I never understood how the phrase “Time is money” could ever apply to my life. After all, no one was paying me 24 hours a day so how could my free time possibly translate to money?
How could wasting time watching television or playing video games cost me anything when no one was paying me anything anyways?
It took me quite a while to comprehend the true meaning behind this statement. And after 10+ years of frittering away countless hours and taking my free time for granted, my business and my child finally made me realize how badly I was selling myself short.
For example, I used to always try to save money whenever I could by doing things myself. I would try and save a couple of bucks by changing my own oil even if it took me twice as long as going to Jiffy Lube.
One time my car needed new brake pads so I spent a full weekend learning how to replace them myself. Sure, I ended up saving a couple of bucks but at what expense? Could I have used this time more wisely by doing some other activity?

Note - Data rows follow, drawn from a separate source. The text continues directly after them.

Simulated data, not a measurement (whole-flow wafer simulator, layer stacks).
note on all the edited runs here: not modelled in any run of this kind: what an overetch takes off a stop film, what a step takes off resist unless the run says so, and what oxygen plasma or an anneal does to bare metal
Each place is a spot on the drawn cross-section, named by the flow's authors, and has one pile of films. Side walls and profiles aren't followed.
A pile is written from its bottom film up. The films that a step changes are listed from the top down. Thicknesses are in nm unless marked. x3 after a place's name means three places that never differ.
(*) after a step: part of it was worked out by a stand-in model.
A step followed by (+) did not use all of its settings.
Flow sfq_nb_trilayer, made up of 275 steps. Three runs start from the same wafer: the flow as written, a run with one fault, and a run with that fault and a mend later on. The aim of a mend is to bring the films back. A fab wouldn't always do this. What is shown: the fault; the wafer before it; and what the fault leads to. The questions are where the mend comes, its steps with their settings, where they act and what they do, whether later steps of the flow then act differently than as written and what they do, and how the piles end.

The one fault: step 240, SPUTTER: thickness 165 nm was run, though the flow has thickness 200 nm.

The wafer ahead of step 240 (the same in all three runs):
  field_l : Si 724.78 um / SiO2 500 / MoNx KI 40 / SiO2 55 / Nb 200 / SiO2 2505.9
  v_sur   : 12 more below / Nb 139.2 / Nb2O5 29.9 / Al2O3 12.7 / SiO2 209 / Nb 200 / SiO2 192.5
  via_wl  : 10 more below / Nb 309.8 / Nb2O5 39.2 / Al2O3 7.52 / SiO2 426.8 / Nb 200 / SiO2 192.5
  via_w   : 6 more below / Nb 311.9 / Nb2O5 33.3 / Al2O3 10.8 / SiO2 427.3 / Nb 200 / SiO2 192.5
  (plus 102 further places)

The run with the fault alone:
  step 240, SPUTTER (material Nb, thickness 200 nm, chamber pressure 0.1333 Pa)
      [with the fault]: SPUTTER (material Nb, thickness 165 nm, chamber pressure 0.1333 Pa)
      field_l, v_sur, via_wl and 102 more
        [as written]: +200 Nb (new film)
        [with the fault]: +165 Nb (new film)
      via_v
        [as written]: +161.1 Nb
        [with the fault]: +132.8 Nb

The other day one of my friends finally bought a house after over 2 years of house hunting. Turns out that he tried to save money by going with a discount real estate agent.
Basically this agent was willing to refund him .75% of the sales commission as long he did all of the leg work. As a result, he wasted tons of time looking at houses that he was not interested in and had to arrange his time around open house schedules.
In the end, he probably saved around 7000 dollars but at what cost?
He probably could’ve saved a ton of gas and time by having a real estate agent preview homes for him. That way he would only have had to look at houses that he realistically had an interest in buying.
Time Is Only Money When You Are Making Good Use Of It
The reality of it all is that time is not valuable until you do something valuable with it. Most people neglect to factor in the time component when it comes to making or saving money.
And as a result, most people drastically undervalue their time because they aren’t making productive use of it. When my wife and I didn’t have our business and I didn’t have this blog, we didn’t have any concept of using our time wisely.
So we squandered it away watching television and lounging around with very little to show for it.
As a result, I never used to place much value on my time at all. While I enjoyed relaxing, I always felt empty at the end of the day. Since time was not a scarce commodity for me, I was willing to do some stupid things to save money at the expense of my time.
Perhaps one of the most egregious examples of my poor use of time was when I decided to move out of my apartment without the help of a moving company.
I figured I could grab a few friends and save a good deal of cash by moving out myself. In the end, it took my friends and I an entire weekend to complete the task.
Meanwhile, a moving company could’ve completed the same task for a few hundred dollars and saved me over a day. Given that my 3 friends and
I probably spent over 12 hours doing the move, we were paying ourselves roughly 9 dollars an hour per person. Definitely not worth it.
How Do I Make My Time More Valuable?
So how can you avoid the same trap that I fell into? Do you find yourself selling yourself short? Do you spend time on projects that simply aren’t worth your time?
If you answered yes to any of the above questions, you need to sit down and reevaluate how you budget your time. The key to making time equal money is to immerse yourself in projects that have long term value and to avoid projects with one off gains.
Instead of thinking about how you can save or make money on a singular project or activity at the expense of your time, think about how you can develop systems that can save or make money for you on a consistent basis in the long run.
In other words, instead of focusing of saving a few bucks here or a few bucks there, try and think of ways that you can provide value for a broader audience.
For example, I maintain this blog in order to motivate others and help them start their own businesses. I know that every article I write that provides value will pay me back a hundred fold in the long run.
The same is true with my online business. I know that every hour that I spend working on the website or adding new content or products to the store will eventually net me gains that far outweigh my time investments.
Meanwhile, if I use my time saving a few bucks here and there changing my own oil or doing other things that I’m simply not efficient at doing, I might save some money once but the time investment would offer no long term value.
How Do I Distinguish Between Good And Bad Time Investments?
These days, whenever I see an opportunity to save or make money, I ask myself the following questions before proceeding.
- How long will it take me to complete the project?
- How much money will I make or save?
- Is the hourly savings or cost worth my time? What other projects require my attention?
- If the hourly cost is not worth the money, is this activity something that can provide me with a useful skill? Will I enjoy doing this activity?
While I can not quantify the exact value of an hour of my time, I do know that my schedule everyday is completely packed. I have to constantly juggle spending time with my daughter, working on our online business or writing articles for this blog.
These days, an activity has to really be worthwhile in order displace some of my other activities that are already providing long term value.
As a result, I rarely try to do anything beyond my core competency by myself unless I’m really interested in learning a particular skill. Time is far too valuable to waste on petty projects. The key is prioritizing your time for activities with the most potential.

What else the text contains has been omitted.